1 Introduction

In her article “Denver’s violent crime is on the rise”“, Allison Sherry writes that although Denver crime rates have remained relatively flat between 2017 and 2018, the rate of violent crimes, such as homicides, rapes, and robberies, have risen. In January, the Denver Police Department reported that offenses such as burglary and arson have fallen but drug, narcotics, and illegal possesion of weapon violations have increased. According to Denver Police Chief Paul Pazen, more subject stops and traffic stops (reffered to as proactive policing) has show to lower overall crime rates.

In the fall of 2012 Washington and Colorado became the first U.S. states to legalize canabis for recreational use. Recreational sales of marijuana started on January 1st, 2014. Sales rose to significant levels in 2015 and some law-makers question whether marijuana is the cause of the crime increase.

1.1 Purpose

The City and County of Denver, Colorado has made some data about their police stops public. This is a large, well-defined data set. The list of potential insights one could gather from these data are endless. The goal of this analysis is to validate claims made about drugs and crime in Denver using data analysis.

1.2 The Data

The data for this analysis comes from Denver Crime Data, a publicly available dataset.

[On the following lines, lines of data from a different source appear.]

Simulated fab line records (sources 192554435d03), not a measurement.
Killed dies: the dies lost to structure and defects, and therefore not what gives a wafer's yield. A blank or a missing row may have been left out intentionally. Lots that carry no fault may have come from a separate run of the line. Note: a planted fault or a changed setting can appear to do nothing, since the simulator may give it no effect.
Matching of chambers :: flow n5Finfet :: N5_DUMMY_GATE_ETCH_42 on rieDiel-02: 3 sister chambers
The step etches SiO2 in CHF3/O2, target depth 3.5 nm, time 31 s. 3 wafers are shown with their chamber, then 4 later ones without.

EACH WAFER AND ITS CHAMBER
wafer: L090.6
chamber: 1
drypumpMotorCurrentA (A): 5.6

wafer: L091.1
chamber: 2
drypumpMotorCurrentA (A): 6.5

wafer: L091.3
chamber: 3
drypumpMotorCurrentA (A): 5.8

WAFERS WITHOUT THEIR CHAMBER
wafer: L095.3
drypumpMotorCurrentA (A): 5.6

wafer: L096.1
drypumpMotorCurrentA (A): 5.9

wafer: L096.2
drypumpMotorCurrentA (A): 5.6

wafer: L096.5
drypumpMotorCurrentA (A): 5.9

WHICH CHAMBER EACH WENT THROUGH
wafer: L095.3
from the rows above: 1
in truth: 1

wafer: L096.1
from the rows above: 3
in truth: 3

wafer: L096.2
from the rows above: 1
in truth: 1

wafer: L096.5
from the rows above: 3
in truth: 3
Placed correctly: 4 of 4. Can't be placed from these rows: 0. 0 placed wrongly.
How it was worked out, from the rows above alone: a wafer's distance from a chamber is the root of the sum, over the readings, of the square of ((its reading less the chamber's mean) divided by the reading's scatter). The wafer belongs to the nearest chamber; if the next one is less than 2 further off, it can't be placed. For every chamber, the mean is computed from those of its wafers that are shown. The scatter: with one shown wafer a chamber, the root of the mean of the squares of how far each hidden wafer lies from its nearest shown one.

This dataset includes criminal offenses in the City and County of Denver for the previous five calendar years plus the current year to date. The data is based on the National Incident Based Reporting System (NIBRS) which includes all victims of person crimes and all crimes within an incident. The data is dynamic, which allows for additions, deletions and/or modifications at any time, resulting in more accurate information in the database. Due to continuous data entry, the number of records in subsequent extractions are subject to change. Crime data is updated Monday through Friday.

1.3 Research Questions

We’ll investigate the claims outlined in the January article referenced above.

  • Denver crime rates have remained relatively flat
  • Violent crime rate has risen
  • Burglary and arson have fallen
  • Drug, narcotics, and illegal possesion violations have increased

Lastly, we’ll investigate whether marijuana is could be the cause of the increased crime rate in Denver.

2 Data Pre-processing

2.1 Load Packages

if (!require(pacman)) install.packages("pacman")
p_load(tidyverse, data.table, lubridate, scales, knitr, kableExtra, sf, leaflet, rgdal, raster)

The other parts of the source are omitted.